Skip to content

Instantly share code, notes, and snippets.

@l-Luna
Last active January 24, 2022 16:14
Collection Literals

Collection Literals

How far this goes

This proposal is not intended to add support for general-purpose custom initializer syntax for any kind of object, nor is it intended to allow for custom DSLs in Java. This is for simple shorthand:

Map<String, Object> values = { "a": "alpha", "b": "beta", null: this };

var list = ArrayList<String> { "a", "b", "c" };

Set<Direction> checked = HashSet<> { NORTH, SOUTH, NORTHWEST, };

checkForWarnings({ "unchecked", "deprecation" }); // is a Set

which are more convenient and easy-to-read than currently-available factory methods.

It should be possible to specify the type of the collection, as well as have a reasonable default inferred from context. It should also be possible to specify both mutable and immutable collection literals, with a reasonable default that is clear from the context.

Main points

  • Collection literals are a concise way of specifying a value of any type that can be described as an arbitrary-length array of values or key-value pairs, intended for types that act as a (mostly) transparent carrier of this data (a collection).
  • They are not intended for use by things that are not collections as just an "alternative constructor", nor are they intended as a way for libraries to approximate a different language (e.g. JSON or HTML) in Java.
  • The type of a collection literal can be specified or inferred. The exact runtime type of the value produced is not guaranteed to be the specified type, but it must be assignable to that type.
  • Types opt-in to this syntax by providing static factory methods.
  • The mutability of the resultant value can be specified using the final or !final modifiers, or is inferred from the use of the expression (assigned to a final/non-final variable), if the target type supports both mutable and immutable versions (e.g. List rather than ArrayList).
  • Immutable collections of constant values could then be checked by the compiler and potentially translated into a constant value via constant dynamic, reducing redundant object allocation.

Usage

List literals and map literals, collectively known as collection literals are a new kind of expression that describe a collection concisely. Any type can opt-in to being described as either kind of literal by defining appropriate factory methods.

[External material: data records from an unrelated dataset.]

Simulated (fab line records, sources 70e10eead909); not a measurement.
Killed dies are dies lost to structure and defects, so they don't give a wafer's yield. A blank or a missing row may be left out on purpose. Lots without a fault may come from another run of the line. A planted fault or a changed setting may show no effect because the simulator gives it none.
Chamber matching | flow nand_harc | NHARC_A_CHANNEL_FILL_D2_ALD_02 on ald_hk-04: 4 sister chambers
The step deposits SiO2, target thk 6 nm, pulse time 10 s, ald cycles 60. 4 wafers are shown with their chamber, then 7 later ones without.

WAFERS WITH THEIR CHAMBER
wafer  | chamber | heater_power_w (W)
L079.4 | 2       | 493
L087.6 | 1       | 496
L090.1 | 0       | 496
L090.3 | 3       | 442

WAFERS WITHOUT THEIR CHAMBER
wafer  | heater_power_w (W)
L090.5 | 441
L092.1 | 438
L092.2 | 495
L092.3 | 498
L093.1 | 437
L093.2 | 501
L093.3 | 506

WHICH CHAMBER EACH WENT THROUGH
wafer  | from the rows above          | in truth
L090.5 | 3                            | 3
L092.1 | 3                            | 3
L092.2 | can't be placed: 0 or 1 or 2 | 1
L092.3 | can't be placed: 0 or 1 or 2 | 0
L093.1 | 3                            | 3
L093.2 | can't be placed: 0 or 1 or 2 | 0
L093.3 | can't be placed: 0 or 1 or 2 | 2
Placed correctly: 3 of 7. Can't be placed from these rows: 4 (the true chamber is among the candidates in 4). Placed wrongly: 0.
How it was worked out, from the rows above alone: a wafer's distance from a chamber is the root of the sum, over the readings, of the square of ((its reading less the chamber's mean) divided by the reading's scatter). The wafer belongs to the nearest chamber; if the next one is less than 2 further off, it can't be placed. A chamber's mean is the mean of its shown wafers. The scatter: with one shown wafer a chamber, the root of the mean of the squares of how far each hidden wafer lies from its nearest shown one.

List literals looks like: ArrayList<String> { "a", "b", "c" }. A type is specified, followed by a comma-separated list of expressions in braces. A trailing comma is allowed.

Map literals looks like: HashMap<String, Object> { "a": "alpha", "b": "beta", null: this }. A type is specified, followed by a comma-separated list of map entries, which are colon-seperated key-value pairs. There is no special syntax for String keys. A trailing comma is allowed.

Note the lack of the new keyword, despite their use in array literals. Collection literals call a factory method, not an initializer; they are not guaranteed to return an instance of exactly the specified type; and you cannot use a collection literal with an anonymous type body. These reasons make them different to constructors, and I want to avoid confusion between the two.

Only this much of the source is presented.